My favorite Parker moment, from Butcher’s Moon: The Outfit sends a guy to give Parker a message. Parker pulls out his gun and points it at the guy. “I’m the messenger! I’m the messenger!” the guy bleats. “Now you’re the message,” Parker says, and shoots the guy in the head. It doesn’t get any more hard-boiled than that.

Those who like Parker should also sample Westlake’s novels about John Dortmunder, the anti-Parker, a thief who meticulously plans a score, puts together his string, and then always sees the job go straight to hell, but with farcical consequences. Where Parkers are grim, Dortmunders are hilarious. (Westlake started the first Dortmunder, The Hot Rock, as a Parker, but couldn’t escape the feeling that the whole thing was ridiculous, and invented a whole new cast of screw-ups and restarted the book with them.)

Last edited 10 hours ago by Thomas Parker
Van Allen Plexico

That’s a great and iconic Parker moment, no doubt.

I’ve read the Dortmunder novels, and I have friends who adore them. But I’ve never enjoyed them nearly as much as the Parker books. I will admit that having a bunch of goofy New York City criminals who can’t get out of each other’s way is a great concept and really should’ve been made into a TV show at least 30 years ago. It definitely works better for that kind of thing than Parker does.

In Part three I talk about why Hollywood has never been able to get Parker right.

Van Allen Plexico

I think I note this in a later column, but I’ll go ahead and put it here, too:

The person mainly responsible for the reissue of all the Parker books by the University of Chicago Press is Levi Stahl. He and I sat down for an interview a while back, discussing all things Westlake and Parker—and here it is..

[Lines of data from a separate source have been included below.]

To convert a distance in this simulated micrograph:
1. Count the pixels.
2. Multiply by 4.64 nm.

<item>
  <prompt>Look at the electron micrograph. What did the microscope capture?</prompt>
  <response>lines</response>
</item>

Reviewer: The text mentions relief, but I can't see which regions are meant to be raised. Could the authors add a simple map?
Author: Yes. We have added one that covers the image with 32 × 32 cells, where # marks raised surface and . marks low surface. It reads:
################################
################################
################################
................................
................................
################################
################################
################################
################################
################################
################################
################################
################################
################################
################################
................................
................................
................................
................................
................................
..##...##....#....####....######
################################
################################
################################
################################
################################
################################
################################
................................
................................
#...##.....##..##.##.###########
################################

https://whiterocket.podbean.com/e/white-rocket-139-levi-stahl-on-donald-e-westlake-parker-more/

Bob Byrne

I’ve talked about how impressed I am that Glen Cook can write the fantastic dark fantasy that is the Black Company.
While also writing the fun and fabulous, Garrett, PI, hardboiled fantasies; with humor.

I think of Westlake similarly.
Parker is Mickey Spillane tough, hardboiled, heist.
While Dortmunder is heist with a smile.

That’s a supremely talented guy to cover both those poles, and make both high quality.
(I’m more of a Dortmunder guy, myself).